Iran will charge tankers $1 per barrel in bitcoin to cross the Strait of Hormuz during a two‑week US ceasefire, adding a crypto tax to the world’s key oil chokepoint.

Iran will force every oil tanker transiting the Strait of Hormuz during the new two-week ceasefire with the US to pay a $1-per-barrel toll in cryptocurrency, turning the world’s most sensitive oil chokepoint into a de facto bitcoin paywall. According to the Financial Times, Tehran will demand that shipping companies settle the fee in digital assets, primarily bitcoin, as it seeks hard-to-trace revenues while sanctions bite. Hamid Hosseini, spokesperson for Iran’s Oil, Gas and Petrochemical Products Exporters’ Union, said the system is designed to slow traffic on Iran’s terms and tighten control over what moves through the corridor.

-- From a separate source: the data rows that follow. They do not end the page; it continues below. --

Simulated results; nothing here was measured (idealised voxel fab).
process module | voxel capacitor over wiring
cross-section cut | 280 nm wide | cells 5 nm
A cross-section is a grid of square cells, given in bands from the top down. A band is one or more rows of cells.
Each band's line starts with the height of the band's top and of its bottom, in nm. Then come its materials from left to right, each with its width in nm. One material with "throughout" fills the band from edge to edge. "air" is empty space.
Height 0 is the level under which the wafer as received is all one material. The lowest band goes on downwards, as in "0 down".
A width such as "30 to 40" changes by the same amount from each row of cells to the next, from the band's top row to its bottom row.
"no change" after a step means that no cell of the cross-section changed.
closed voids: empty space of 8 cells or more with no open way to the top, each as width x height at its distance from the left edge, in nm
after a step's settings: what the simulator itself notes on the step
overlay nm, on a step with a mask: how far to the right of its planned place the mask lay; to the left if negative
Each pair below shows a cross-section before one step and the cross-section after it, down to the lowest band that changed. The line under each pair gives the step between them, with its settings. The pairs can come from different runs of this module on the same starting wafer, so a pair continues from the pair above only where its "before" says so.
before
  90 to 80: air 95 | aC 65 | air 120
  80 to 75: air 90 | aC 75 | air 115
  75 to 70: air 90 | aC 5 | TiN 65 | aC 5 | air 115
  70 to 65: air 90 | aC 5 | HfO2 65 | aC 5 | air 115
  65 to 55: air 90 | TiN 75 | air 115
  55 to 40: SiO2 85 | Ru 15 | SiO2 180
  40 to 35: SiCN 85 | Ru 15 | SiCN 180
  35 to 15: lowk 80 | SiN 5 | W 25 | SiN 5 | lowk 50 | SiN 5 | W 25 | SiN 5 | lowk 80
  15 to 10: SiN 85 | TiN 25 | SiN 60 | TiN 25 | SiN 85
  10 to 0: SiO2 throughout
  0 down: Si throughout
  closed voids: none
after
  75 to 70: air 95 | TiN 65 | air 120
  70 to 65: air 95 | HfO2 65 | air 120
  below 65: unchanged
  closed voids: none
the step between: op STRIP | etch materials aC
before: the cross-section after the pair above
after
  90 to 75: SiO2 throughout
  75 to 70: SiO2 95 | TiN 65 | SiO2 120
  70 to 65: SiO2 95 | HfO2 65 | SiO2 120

Under the scheme, tankers must first email Iranian authorities with detailed cargo manifests before entering the strait. Hosseini told the Financial Times that once the email is received and Tehran completes its assessment, “vessels are given a few seconds to pay in bitcoin, ensuring they can’t be traced or confiscated due to sanctions.” He added that “everything can pass through, but the procedure will take time for each vessel, and Iran is not in a rush,” underscoring that the stated aim is to prevent weapons shipments during the pause in fighting. With typical crude cargoes ranging from 500,000 to 2 million barrels, a single transit could mean crypto payments of $500,000 to $2,000,000 per voyage.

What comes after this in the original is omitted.